What morality is absolute?

Morality being absolute means just that you subjectively consider some moral rules absolute. Doesn't make them so, the way the law of gravity is absolute.

And it doesn't mean that every human society agrees to what you consider "absolute".

All things you consider "absolute", there are whole societies which found them to be just fine, and you'd do too if you were raised in them, including incest, murder of innocents, slavery, torture...

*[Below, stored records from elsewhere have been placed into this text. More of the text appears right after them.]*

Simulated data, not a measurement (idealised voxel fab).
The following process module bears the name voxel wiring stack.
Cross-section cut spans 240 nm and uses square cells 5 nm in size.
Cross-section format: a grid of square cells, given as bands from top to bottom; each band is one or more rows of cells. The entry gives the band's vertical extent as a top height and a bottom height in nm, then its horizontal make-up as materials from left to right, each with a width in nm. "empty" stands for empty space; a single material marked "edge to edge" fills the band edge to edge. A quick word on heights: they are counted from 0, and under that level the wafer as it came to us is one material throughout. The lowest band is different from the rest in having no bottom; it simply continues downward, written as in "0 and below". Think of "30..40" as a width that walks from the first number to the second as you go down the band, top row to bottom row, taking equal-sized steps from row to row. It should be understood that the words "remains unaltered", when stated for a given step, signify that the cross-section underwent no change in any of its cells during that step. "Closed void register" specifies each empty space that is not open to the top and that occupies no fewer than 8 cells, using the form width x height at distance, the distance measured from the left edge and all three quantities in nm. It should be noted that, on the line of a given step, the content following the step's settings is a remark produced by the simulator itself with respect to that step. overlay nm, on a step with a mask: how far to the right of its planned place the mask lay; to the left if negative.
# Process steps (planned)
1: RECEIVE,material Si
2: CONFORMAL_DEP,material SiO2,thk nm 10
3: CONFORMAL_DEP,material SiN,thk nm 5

Many things are naturally repulsive, but are indulged out of necessity or gain. For instance Aristotle wasn't opposed to slavery, yet nonetheless in his writings, now some 2400+ years ago, he found himself obligated to lay out an extensive and lengthy defense and rationalization of such, and he even predicted what would eventually end it:

"For if every instrument could accomplish its own work, obeying or anticipating the will of others, like the statues of Daedalus, or the tripods of Hephaestus, which, says the poet, 'Of their own accord entered the assembly of the Gods.' If, in like manner, the shuttle would weave and the plectrum touch the lyre without a hand to guide them, chief workmen would not want servants, nor masters slaves." [1]

There were millennia of efforts to end slavery, but it's only the technological and industrial revolution that finally succeeded in doing so. But the point is that even though Aristotle was ostensibly not opposed to slavery, he nonetheless knew it was a decision that needed justification because it was fundamentally repulsive, even in a society where it was ubiquitous and relatively non-controversial, thousands of years ago.

This 'natural repulsion' is, I think, some degree of evidence for persistent, if not absolute, morality throughout at least thousands of years of humanity's existence, and I see no reason to assume it would not trend back long further than that.

[1] - https://classics.mit.edu/Aristotle/politics.mb.txt


>Many things are naturally repulsive, but are indulged out of necessity or gain

Most "naturally repulsive" things were accepted just fine in one society or another.

Aristole spent time to defend and rationalize slavery because that was just job, to spend time rationalizing things. Other societies practiced it with no such worries, and found it perfectly natural.

But even if we grant you your "naturally repulsive" actions existing, it doesn't mean they are objectively morally wrong. Just that their moral judgement is not just based on culture and historical period, but also on evolutionary adaptations. These could very well be considered fine in an earlier/later evolutionary stage (in an earlier one, for sure: animals don't have such qualms).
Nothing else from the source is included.